Online Learning – It Is Not One Size Fits All: When developing alternative online learning programs, think about asynchronous communications. Students in different environments may need to juggle family obligations, helping with younger siblings or sharing devices. Not all students will have the same bandwidth and flexibility. Online communication platforms will be stressed, so expect lagging and the possibly of blackouts and outages. Although it may not be preferred by facility, prerecording lectures and instruction time may allow for more scale, lift, and future use.

Potentially revisit your internal policies on grading. Would pass / fail or curve grading work for your school and students? For high achieving students these options may be seen as a detriment, but would they better support the overall mission of educating and supporting your students?

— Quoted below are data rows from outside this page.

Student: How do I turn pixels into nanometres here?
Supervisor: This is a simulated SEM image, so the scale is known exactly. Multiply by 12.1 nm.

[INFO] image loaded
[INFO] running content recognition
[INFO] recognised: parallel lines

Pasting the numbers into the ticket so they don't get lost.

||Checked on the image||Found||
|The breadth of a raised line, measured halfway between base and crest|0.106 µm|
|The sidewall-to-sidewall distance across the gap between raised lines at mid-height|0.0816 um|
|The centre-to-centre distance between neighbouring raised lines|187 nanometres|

Recognizing Milestones and Important Accomplishments: Reassuring students that milestones and successes will be celebrated in these uncertain and changing times can build morale and deepen connections to your school. Redeploy staff resources to allow for greater social media engagement, use this platform to celebrate distinctions, connect with students and constituents. If milestones will be missed, especially for seniors, reach out to the families personally and let them know you will honor and celebrate their child. Ask student leaders to get involved, who better to have your school trending and keep the digital conversation alive than those who use social media the most. Let your extraordinary students contribute and their creativity will certainly shine.

 

BUSINESS IMPLICATIONS

Balancing the needs of your students with your business needs may be more difficult now than ever before, as the decisions we are being called to make are not only grave business decisions, but also a humanitarian effort to put the wellbeing of individuals first.

Reflect on Your Constituents: It is important to step back and take time to reflect on your mission and your constituents, have either of those changed at the core? If not, stay the course and stick to your strategic policies, making necessary allowances but not allowing emotion to dictate your course.

Constructing a Task Force: Consider creating a crisis taskforce to share information and create smaller tactical teams to not only make decisions, but to search for cracks in the system. Crisis stress often exposes other issues that might have been hidden, unrelated to the current crunch. As you identify areas for attention, explore how faculty or staff can be redeployed. Allow people to help as they have bandwidth.

Balancing Empathy and Financial Realities: Empathy, care, and agility will be important throughout the process, but balancing this with financial realities will be a challenge. Are there opportunities to plan for lower yields as parents consider their own economic realities? Operationally, what waivers, modifications, and/or changes can be allowed for the long-term gain of student retention in absence of new student growth?

Communication: When communicating with students and their families, as well as staff, communication should be often and specific. Be transparent but careful of your word choice, consider the legal implications and use of public relations strategies. And when possible share messages in video, giving a face to the message and to your institution.

 

BOARD ENGAGEMENT

When creating your communication plan, students, parents, faculty and staff will be at the forefront, but do not forget the importance of active communication and discussion with Board members. Many boards have a fiduciary responsibility to the school, and decisions made during this time will have a direct impact on the financial status of the institutions they serve.

Evaluating When to Change vs. When to Stay the Course: As uncertainty continues, the question often asked is “what we can do and what should we change?”. While each institution’s needs will be different during this time, changes should be strategic and based on necessity rather than emotions created from market volatility.

Reviewing Strategic Plans and Investment Policy Statements: This is a good time to review your strategic plan, which hopefully has taken into consideration the implications of a market cycle. When thinking about your endowment and the operating capital it is budgeted to provide, you may be tempted to make changes at this time. The spending policy should build in mechanisms to smooth payouts and weather market cycles. Spending policy should be made up of two components:

1) withdrawal rate

2) spending rate calculation

Each is put in place to sustain the long-term mission of your institution. If these mechanisms are present in your Spend Policy, then changes to your spend rate should only be made when your business requires additional liquidity that cannot be found elsewhere.